Package management theory

Last updated on 2025-10-28 | Edit this page

Estimated time: 12 minutes

Overview

Questions

TODO

Objectives

To explain the terms: from-source package manager, binary package manager, single-version package repository, multiple-version package repository, and the diamond dependency problem
To synthesize the pros/cons of from-binary vs from-source and single-coherent-set vs SAT-solving

A package manager is a program that manages (installs, upgrades, removes) a given target software and the target’s software dependencies.

There are several distinguishing features of package managers: 1. whether they install packages by compiling the packages from source or downloading binary files 2. whether they attempt to solve dependency 3. whether they operate on a local or system-wide environment

From-source or binary

Binary package managers install software by downloading pre-compiled files and placing them in certain paths.

From-source package managers install software primarily by downloading source code, compiling it, and placing it in certain paths. However, from-source package managers may optionally use a binary cache, where they can download a pre-compiled binary; the salient difference between from-source with binary cache package managers and binary-only package managers is that the former can always “fall back” on compiling the source when the binaries when the cache can’t be used for an arbitrary reason.

This design choice influences the following qualities:

Speed: downloading pre-compiled binaries is often faster (assuming the network is fast enough relative to the slowness of compilation). However binary caches speed up from-source package managers in common cases¹.
Security: users of binary package managers implicitly trust the package repository storage/delivery and the compiler stack of the maintainer who compiled the package in the first place. However, organizations may audit builds can move trust from the maintainer to the auditor (which may be the end-user). From-source package managers implicitly trust the package repository storage/delivery and compiler stack on the user’s system.
Flexibility: compilation may to include certain assumptions about the runtime system (e.g., dynamic library RUNPATH) or certain extensions (e.g., --disable-ipv6). Users of binary package managers are subject to whatever compile-time options the maintainer used. They can alleviate this by offering multiple variants of the binary at greater storage cost. From-source package managers make it much easier to automatically or manually change compile-time options.
Infrastructure cost: binary packages are expensive to store. A binary is specific to a CPU instruction-set architecture (ISA) (e.g., x86 64-bit and ARMv8-A), operating system kernel² (e.g., Linux, MacOS, and Windows), and version of the software. Each package manager has a different binary format, be it DEB for APT, RPM for YUM/DNF, Wheels for Pip, etc., so reuse between package managers is rare. Meanwhile, the version-controlled source-code is shared by users of all CPU ISAs, all OS kernels, all versions³, and all from-source package managers⁴.

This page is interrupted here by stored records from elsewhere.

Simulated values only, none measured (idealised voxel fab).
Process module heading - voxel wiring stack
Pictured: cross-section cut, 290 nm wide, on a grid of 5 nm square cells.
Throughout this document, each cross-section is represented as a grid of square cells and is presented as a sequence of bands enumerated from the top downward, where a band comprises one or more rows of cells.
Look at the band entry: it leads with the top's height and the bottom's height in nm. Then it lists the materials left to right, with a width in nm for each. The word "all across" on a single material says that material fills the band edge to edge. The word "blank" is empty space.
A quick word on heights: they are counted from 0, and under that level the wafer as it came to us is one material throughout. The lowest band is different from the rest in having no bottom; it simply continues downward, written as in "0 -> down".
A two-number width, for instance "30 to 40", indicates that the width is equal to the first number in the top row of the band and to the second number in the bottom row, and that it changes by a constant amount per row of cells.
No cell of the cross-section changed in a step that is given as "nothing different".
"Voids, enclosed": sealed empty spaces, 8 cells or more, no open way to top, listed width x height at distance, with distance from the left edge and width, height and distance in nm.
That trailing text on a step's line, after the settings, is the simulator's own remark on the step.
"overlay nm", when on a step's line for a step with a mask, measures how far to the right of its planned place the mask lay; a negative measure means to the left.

In my opinion, the most important factor is infrastructure cost. Storing binaries for every ISA, OS, and software version is expensive, so nobody does it for free forever. For example, APT depends on volunteers or organizations to host repositories for free but not forever; ftp.debian.org has nothing older than Debian 10.x (2019 – expected 2024) at the time of writing. Software environments based on Debian 9.x (new in 2017) may not be reproducible today. The same problems exist for Ubuntu, Fedora, CentOS, and even multi-platform binary package managers like Conda.⁵

See caveats about Docker⁶; I will use it here to demonstrate “starting from a clean install and running one command.”

FROM debian:9
RUN apt-get update
# At the time of writing, this Dockerfile will fail at this step.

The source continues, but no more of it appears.